Fair enough to say Nobel winning Joseph Stiglitz was short sighted (in not considering currency peg and other frictions). But other commentators on India currency matters now also seem far more short sighted and are not blameless. In that, comparing India's currency fall with Asian crisis of '97 faced by its counterparts.
Today a country like Thailand has a GDP of $365 Billion with 66 million population. India is nearly 5 times bigger (in output) with GDP of $1.8 Trillion and a population of 1.2 billion. Trade-wise, exports is still a small component of the economy. We are still, for practical purposes, a closed economy. Our currency regime is still controlled, though commentators fashionably call we (India) are almost fully convertible.
On an average India saves about 30% of its income. That's roughly internal savings of over $400-$500 billion every year!. If you see the Foreign Inst. Flows into the country since '91 (as per SEBI- the capital market regulator) the net inflow till date, that is about two decades, is only $140 bn. The problem with India's savings is that they are not fully channelized into financial assets, rather it goes into gold and real estate assets. Leaving household holding of equity and marketable instruments very low. Roughly 8% of India's saving goes into financial assets. As a result, foreign money holds significant stake in India's equity markets and even small shifts in this flow cause wide gyrations in equity prices.
Sure our currency depreciation was waiting to happen because our inflation differential with DM got wider and our growth differential got narrower. Happy to see currency depreciate rather than being pegged like other countries. This depreciation is a natural cure to avoid a disaster. The adjustment required, is happening and will be done.
Other than that, India and its govt knows what it takes to put it back on the growth path. We all know what those issues are. (environmental clearances, fuel price adjustment....). I mean we not walking in the dark.

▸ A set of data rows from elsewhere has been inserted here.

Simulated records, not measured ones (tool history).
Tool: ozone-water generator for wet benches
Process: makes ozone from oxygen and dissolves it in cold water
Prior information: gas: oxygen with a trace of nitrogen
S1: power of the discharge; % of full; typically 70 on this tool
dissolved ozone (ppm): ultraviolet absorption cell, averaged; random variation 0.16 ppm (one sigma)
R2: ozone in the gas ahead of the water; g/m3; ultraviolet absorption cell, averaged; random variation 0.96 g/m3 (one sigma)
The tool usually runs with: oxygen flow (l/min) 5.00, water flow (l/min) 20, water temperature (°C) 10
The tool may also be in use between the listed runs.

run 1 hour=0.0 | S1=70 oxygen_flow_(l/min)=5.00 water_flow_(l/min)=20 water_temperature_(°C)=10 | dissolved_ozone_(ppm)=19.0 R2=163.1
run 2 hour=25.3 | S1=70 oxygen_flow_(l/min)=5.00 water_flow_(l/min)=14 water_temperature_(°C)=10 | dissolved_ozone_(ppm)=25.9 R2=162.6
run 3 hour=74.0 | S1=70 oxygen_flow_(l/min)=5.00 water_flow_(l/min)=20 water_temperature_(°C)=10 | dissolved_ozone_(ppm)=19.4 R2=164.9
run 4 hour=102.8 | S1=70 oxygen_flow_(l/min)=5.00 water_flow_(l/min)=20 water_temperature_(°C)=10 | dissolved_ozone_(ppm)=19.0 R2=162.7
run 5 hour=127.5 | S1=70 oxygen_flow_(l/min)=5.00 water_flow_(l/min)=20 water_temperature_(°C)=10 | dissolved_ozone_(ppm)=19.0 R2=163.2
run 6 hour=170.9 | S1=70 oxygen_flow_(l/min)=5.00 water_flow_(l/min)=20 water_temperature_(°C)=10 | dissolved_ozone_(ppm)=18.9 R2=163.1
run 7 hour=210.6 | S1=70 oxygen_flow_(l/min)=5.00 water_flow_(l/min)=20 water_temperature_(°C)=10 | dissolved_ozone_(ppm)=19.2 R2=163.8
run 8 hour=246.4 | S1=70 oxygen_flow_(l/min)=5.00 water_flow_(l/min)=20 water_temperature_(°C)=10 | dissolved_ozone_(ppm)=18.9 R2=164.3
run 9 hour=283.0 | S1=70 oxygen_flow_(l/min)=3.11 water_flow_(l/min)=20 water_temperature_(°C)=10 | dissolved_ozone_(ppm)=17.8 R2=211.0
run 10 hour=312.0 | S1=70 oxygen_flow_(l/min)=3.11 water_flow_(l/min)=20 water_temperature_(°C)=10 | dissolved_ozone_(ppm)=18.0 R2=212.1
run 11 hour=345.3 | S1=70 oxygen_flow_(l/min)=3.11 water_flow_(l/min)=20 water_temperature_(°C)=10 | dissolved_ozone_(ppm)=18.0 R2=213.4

Therefore comparing India with much, much, much smaller counterparts which are single industry driven, homogeneous economy, homogeneous skill sets, centrally planned economies is just wrong and short sighted.
Just one more quick datapoint. India's USD reserves at $275 billion places it on the 10th highest dollar reserves country in the world. At no. 2 is Eurozone (bunch of countries) and 2 other oil producing nations. Remove these two entities (India has barely any oil and it imports all its needs) India is well within top ten dollar reserves countries in the world.